I started getting angry about how I had been letting people treat me, that people didn't understand me because I never told them how I was feeling, and that my journey was to be led by me not what others thought was best for me. My spice started rising with practicing expressing myself. It was scary but after I did it each time I felt free. It was a relief because for so many years I had been keeping it inside. It felt like a tornado inside that I tried so hard for so long to keep down. Each time I shoved it back down it got darker and darker. Upon releasing it I felt more peace and the exhaustion started to where off. I didn't have to fight my feelings inside any more.
When you think about bringing a little spice in your life maybe it can be in the form of being more authentically you! Spice your life up saying what you need. No need to fight yourself anymore. Take a dip in the spicy side and expand your level of comfort into revealing your wants and needs. You'll be pleasantly surprised by the freedom you will feel.
Spicy Kimchi Egg Salad Sandwich
6 eggs, hard boiled
2 1/2 Tablespoons of mayo
Fresh dill, minced
2 teaspoons of garlic powder
1/4 cup - 1/2 cup of kimchi
1 large tomato
1/2 - 1 cup of sprouts
6 slices of bread of your choosing
1. Place all the eggs in a pan and cover with water; at least an inch above the eggs. Turn the heat to medium and bring to a boil. Once the pot hits a boil put lid on and turn heat off. Let sit for 10-15 minutes. Then place eggs in colander and run cold water over them.
2. Peel eggs and chop eggs. Place in a bowl. Mince fresh dill add to eggs. Add garlic powder and mayonnaise to eggs. Mix well.

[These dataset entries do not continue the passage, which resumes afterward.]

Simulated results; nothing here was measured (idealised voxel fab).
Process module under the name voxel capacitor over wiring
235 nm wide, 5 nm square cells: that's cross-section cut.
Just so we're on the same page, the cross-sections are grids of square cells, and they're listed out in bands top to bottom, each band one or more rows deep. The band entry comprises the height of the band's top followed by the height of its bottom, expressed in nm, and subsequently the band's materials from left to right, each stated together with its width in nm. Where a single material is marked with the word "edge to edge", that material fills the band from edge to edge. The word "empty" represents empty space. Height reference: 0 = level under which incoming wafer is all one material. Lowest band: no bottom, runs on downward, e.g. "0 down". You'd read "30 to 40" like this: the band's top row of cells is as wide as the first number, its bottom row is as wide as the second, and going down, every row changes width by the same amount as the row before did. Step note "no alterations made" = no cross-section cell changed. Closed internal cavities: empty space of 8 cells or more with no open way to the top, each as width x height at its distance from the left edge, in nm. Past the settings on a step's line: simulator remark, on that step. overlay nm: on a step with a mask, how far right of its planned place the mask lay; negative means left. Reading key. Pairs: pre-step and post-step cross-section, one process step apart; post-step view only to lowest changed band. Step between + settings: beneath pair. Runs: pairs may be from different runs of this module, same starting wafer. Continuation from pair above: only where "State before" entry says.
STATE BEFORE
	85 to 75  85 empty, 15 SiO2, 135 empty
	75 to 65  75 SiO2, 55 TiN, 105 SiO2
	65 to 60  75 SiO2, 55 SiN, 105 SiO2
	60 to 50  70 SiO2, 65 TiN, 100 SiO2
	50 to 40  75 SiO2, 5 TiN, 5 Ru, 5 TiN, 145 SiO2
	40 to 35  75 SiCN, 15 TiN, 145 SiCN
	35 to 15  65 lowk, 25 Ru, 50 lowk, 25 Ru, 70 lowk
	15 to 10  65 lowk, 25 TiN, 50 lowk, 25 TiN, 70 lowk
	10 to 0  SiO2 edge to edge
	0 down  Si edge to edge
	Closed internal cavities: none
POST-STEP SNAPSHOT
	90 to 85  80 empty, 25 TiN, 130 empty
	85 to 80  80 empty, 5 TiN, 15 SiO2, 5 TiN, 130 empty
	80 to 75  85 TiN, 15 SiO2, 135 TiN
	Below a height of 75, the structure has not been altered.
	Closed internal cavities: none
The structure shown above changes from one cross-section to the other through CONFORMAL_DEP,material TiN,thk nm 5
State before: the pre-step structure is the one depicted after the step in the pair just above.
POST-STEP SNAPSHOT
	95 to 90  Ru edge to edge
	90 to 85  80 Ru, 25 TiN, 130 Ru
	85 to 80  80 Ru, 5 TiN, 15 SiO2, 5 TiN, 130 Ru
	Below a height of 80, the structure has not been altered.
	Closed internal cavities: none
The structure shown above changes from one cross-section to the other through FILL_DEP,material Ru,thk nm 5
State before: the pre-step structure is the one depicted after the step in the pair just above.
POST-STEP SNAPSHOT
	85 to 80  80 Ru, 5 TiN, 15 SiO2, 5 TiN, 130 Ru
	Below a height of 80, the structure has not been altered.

3. Slice the tomato and avocado. On one slice of bread put 3-4 slices of avocado, a layer of egg salad, a thin layer of kimchi (make a thick layer if you would like it spicier), a couple slices of tomato and a layer of sprouts. Top with another slice of bread. This should make 3-4 sandwiches depending on how much egg salad you use.
Enjoy! This sandwich is a messy but isn't life. I hope it gives your egg salad a little kick and helps you reflect on making your life spicy! Explore that anger that can bring you to the next dimension, say what you need and how you feel. It will set off a spark of relief to be more authentically you!